Attesters ≠ verifiers: How split roles kill cheap attacks

August 24, 2025 1 week ago 5 min read
attest-vs-verify

Imagine a restaurant. The waiter carries plates. The sous-chef tastes.

If the same person both carries and “verifies” the dish, one bribe near the door can poison the whole room.

On blockchains it is the same.

Keep attestation apart from verification, and cheap attacks die before dessert.

Dapp AI: Culinary metaphors aside, this is a rigorous security model with randomized verification and probabilistic finality. Calm down, chef.

Kitchen vs blockchain

In Acki Nacki, roles are split by design.

  • Block Keepers (BKs) propagate and attest.
  • Acki-Nacki verifiers validate execution and issue Ack or Nack.
  • Block Producers cook blocks.
  • Mobile Verifiers are surprise inspectors from the street.

This is not theory salad, it is in the spec, including definitions of BP, BK, and Verifier, plus the “attest vs verify” split, slashing, and the selection and reveal process for verifiers using BLS keys and Merkle proofs.

Acki Nacki also spells out how many verifiers you expect per block, how often attestations are needed for finality, and how selection is random and per block, not pre-announced.

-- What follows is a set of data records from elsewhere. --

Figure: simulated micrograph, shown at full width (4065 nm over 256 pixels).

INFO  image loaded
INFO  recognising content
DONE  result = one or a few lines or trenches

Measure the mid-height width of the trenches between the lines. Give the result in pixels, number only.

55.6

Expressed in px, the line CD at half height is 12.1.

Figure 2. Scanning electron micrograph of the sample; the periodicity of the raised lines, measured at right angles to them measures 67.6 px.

Mini diagram 1: Front of house vs kitchen

[Client Tx]
    |
    v
[Block Producer] --> cooks block
    |
    v
[Block Keepers] -- Attest --> BP
    \
     \_ random subset -> [Acki-Nacki Verifiers] -- Ack/Nack -> BKs

Threat models, in plain language

  1. Door-bribe attack, bribe a few doormen. If attesters and verifiers are the same crowd, bribe once, pass the poison. Split the roles, and you now need to bribe two different, separately randomized groups.
  2. Too-complex dish attack, a producer makes a block so heavy it stalls verification. The protocol caps verify time, lets verifiers issue a special Nack “too complex”, then penalizes the producer.
  3. DDoS the honest attack, flood the honest BKs so few can attest, then slip a bad block. The model analyzes how many nodes you must knock out and shows parameters that keep liveness and safety even when many BKs are malicious.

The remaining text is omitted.